Earlier in the week, MGIC Investment Corp. said it believed it was no longer obligated to complete its pending merger with Radian Group Inc., in light of the previously-announced impairment of investments by both Radian and MGIC in Credit-Based Asset Servicing and Securitization (C-BASS):
MGIC Investment Corporation ... announced that it has advised the New York Insurance Department today that it is the preliminary assessment of MGIC's management that MGIC is not obligated to complete its pending merger with Radian Group Inc. in light of the C-BASS impairment announced last week.
Both Radian and MGIC originally announced the merger in February. Both own a stake in C-BASS, so it's interesting to see MGIC citing C-BASS impairments as a reason to potentially call off the merger. Radian, to say the least, doesn't agree with MGIC's suddenly cold feet:
We do not believe the impairments related to C-BASS LLC affect MGIC's obligation to go forward with the merger agreement. We note that both MGIC and Radian own 46% of C-BASS, and both companies announced impairments last week. Radian is not aware of any developments that would impact MGIC's obligation to close the merger.

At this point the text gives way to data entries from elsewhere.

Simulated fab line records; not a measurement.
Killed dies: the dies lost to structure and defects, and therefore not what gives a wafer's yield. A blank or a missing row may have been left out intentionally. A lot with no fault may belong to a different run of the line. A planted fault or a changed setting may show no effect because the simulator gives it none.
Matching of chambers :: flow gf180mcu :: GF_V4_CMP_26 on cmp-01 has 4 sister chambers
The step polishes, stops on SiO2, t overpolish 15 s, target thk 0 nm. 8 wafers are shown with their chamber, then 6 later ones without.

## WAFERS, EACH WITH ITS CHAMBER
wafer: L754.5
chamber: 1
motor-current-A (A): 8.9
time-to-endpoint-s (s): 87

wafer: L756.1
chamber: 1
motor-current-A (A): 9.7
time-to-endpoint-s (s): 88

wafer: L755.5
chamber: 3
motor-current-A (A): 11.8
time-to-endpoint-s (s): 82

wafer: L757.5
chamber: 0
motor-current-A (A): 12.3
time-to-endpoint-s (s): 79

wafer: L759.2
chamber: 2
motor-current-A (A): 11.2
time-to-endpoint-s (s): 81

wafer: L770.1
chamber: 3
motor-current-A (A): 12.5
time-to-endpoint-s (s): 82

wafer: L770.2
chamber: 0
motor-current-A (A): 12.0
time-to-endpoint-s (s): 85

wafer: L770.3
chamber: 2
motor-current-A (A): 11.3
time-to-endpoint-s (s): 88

Fitch weighed in on the matter earlier this morning as well, saying that the pending merger -- or lack of one -- would not be likely to affect either company's rating beyond where they currently stand. In that regard, Radian clearly has more to lose should the deal fall through: Fitch has maintained a negative outlook on the insurer since 2005, reflecting what Fitch characterized as "the challenges faced by the subsidiaries of operating in the niche sector as an 'AA' rated company."